4. Care for ourselves while caring for others. To become fully empowered leaders we must be able to recognize our own needs and provide for them even while we are looking after the rest of the world. Self-neglect will not serve us well as we work toward growth and progress. We must find a healthy, balanced way to care for ourselves that is neither selfish nor selfless.

5. Work toward equal rights AND responsibilities. As we fight to establish for ourselves and others the rights to freedom, health and happiness, we must embrace with similar passion the need for responsibility. We must accept the consequences for our behavior without complaint or blame and hold ourselves and others accountable for outcomes.

While this task of growing in consciousness to become integral leaders of change in the world is challenging, it is totally within our sights as women right now and totally doable. We simply must turn our energy away from unproductive and senseless projects and direct it toward the deeper work of spiritual growth. When we do emerge as balanced women with power and love available to us we will be unstoppable.
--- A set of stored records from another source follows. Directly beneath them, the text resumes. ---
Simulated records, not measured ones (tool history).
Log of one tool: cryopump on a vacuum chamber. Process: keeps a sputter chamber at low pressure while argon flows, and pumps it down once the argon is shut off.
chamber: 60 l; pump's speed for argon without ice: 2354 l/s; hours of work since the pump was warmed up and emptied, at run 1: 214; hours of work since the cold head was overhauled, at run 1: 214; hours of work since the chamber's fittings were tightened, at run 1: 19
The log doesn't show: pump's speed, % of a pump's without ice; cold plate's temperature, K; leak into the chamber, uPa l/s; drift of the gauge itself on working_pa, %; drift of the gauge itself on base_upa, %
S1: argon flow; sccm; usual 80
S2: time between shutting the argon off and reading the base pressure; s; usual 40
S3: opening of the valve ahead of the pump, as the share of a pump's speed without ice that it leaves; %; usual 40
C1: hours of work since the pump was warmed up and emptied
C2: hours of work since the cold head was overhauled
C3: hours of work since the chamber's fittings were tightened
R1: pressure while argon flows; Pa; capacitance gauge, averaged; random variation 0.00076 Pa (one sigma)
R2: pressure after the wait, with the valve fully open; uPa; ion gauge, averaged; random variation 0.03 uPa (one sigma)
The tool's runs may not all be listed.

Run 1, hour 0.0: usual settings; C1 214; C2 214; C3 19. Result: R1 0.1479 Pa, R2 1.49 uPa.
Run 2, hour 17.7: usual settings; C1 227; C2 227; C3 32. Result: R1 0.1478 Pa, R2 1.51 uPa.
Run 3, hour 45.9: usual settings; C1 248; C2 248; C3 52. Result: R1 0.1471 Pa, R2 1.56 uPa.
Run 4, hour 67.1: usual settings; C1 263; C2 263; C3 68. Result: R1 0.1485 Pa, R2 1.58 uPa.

Regardless of the political and governance decisions of the men who currently hold power, our growth in consciousness can never be taken away from us. We will not go backwards even if our personal freedoms are temporarily curtailed. The whole world is waiting for us and drawing us toward our own spiritual evolution. We will not disappoint or fail because this is why we came and what we have always been meant to do. Let us begin for there is no time to waste.